Viejo Humberto (1991-2020)

(This open letter was written for a high school friend Humberto Mugnai, after the finding of another, 29-year old letter which was never mailed.)

Brooklyn, December 15, 2020

Querido Humberto,

On December 15, 1991, exactly 29 years ago today, I wrote you a letter which for some reason I forgot to mail. Today, I happened to find it in my studio. The coincidence makes me feel that it is required for me to write to you again.

On that distant day I was in a small room in an apartment in Barcelona, working in a small desk with poor light. I had rented that room for a few months to attend an exchange program at the University of Barcelona, and my landlord/roommate was an unpleasant, embittered Colombian printmaker who had all sorts of rules in the house- including the one that I needed to clean the bathroom while I took a shower in order to save water. I had agreed to renting this room because I was desperate to find an apartment in downtown Barcelona, after escaping from being in Vallvidriera, a suburb of the city where I had a free room but in exchange of working as au pair to two difficult teenagers. The isolation and the teaching arrangement were not good for me.
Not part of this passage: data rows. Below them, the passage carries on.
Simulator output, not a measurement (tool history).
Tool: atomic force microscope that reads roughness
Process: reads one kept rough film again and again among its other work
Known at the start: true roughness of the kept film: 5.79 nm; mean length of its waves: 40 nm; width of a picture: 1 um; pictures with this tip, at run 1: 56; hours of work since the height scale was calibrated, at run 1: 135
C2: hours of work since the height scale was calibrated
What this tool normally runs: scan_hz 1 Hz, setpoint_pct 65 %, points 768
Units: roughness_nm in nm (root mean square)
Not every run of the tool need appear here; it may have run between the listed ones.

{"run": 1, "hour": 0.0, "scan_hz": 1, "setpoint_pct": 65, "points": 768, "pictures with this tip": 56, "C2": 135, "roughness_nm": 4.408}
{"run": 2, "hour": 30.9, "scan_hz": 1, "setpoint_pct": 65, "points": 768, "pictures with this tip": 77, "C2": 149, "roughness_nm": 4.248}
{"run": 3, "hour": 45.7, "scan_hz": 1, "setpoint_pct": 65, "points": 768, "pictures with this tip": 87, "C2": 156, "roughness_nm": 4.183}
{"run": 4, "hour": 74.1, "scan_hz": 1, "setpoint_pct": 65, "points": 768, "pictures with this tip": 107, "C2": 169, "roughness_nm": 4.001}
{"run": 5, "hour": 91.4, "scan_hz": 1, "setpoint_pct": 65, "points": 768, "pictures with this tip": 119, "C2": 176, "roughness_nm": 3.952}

But back to the letter. Primarily, it made me cringe — reason for which I hope remains private and no one else but you gets to ever read it. However, it also invites a series of reflections that I have been having about those years that I do want to make public.

The circumstances of my period in Barcelona were complex. Two years before, I had arrived to Chicago to study at the School of the Art Institute of Chicago. I felt an unspeakable urgency to become an artist, to do “important” things. My first year there was eye-opening in many ways, and in retrospect more consequential that I would have imagined at the time. But at the end of my first year I felt isolated and frustrated by not receiving a liberal arts education. I was studying art history and art technique, but I wanted to discuss Writing and Difference. I wanted literature and philosophy to be part of my world. And of course I struggled with writing in English.
A visiting professor from Barcelona who came to teach, the artist Joan Fontcuberta, put me in touch with a student of his, Marta Guitart, who wanted to come to Chicago. We convinced our respective universities to allow for an exchange.

I arrived in Barcelona both infinitely excited and terrified. I had never traveled to Europe before, and I had never been away from my family until that moment. I missed them terribly. I remember my first days in Barcelona, particularly the perfumed streets — probably the smell of the cleaning product that people used to wash the pavement covered with the city’s famous tiles with flower patterns. I remember looking at my suitcase in the youth hostel where I stayed and thinking that those objects were the only thing that connected me to my past in that moment. They were such difficult moments of enormous longing and excitement.

My academic experience at the university was mediocre. The more “radical” students wanted to paint like Tapies, the ones in the middle wanted to be Surrealists and the majority wanted to paint like Ingres. The professors didn’t know what to do with someone like me. I was placed in the Surrealist group. I would show up every morning to work hard on my paintings and would spend all day in the studio, from 9am to 2pm. The professor would only show up sporadically, usually for a few minutes after lunch. He would direct a few insults at the students in Catalan (“ció es una merda” was an oft-used assessment) and then walk away. I learned nothing about art in those classes.

In the evening I would audit philosophy classes, reading Frankfurt School material as well as some Aristotle. This was my greatest pleasure.

But most importantly, I was adopted by a group of Catalan students who perhaps felt bad for me- and were maybe also entertained by the accent of a Mexican student. They were very generous and took me around the city and around Cataluña to see some of its Romanesque history. I had a giant crush for one of the students, a woman from Calabria, who almost immediately ignored me and made clear she wanted to have nothing to do with me, but in my then typical tragic-romantic self I embraced the heartbreak. The letter I wrote to you discusses that incident in detail, one which I am so embarrassed by that I am happy no one but you will ever read about it.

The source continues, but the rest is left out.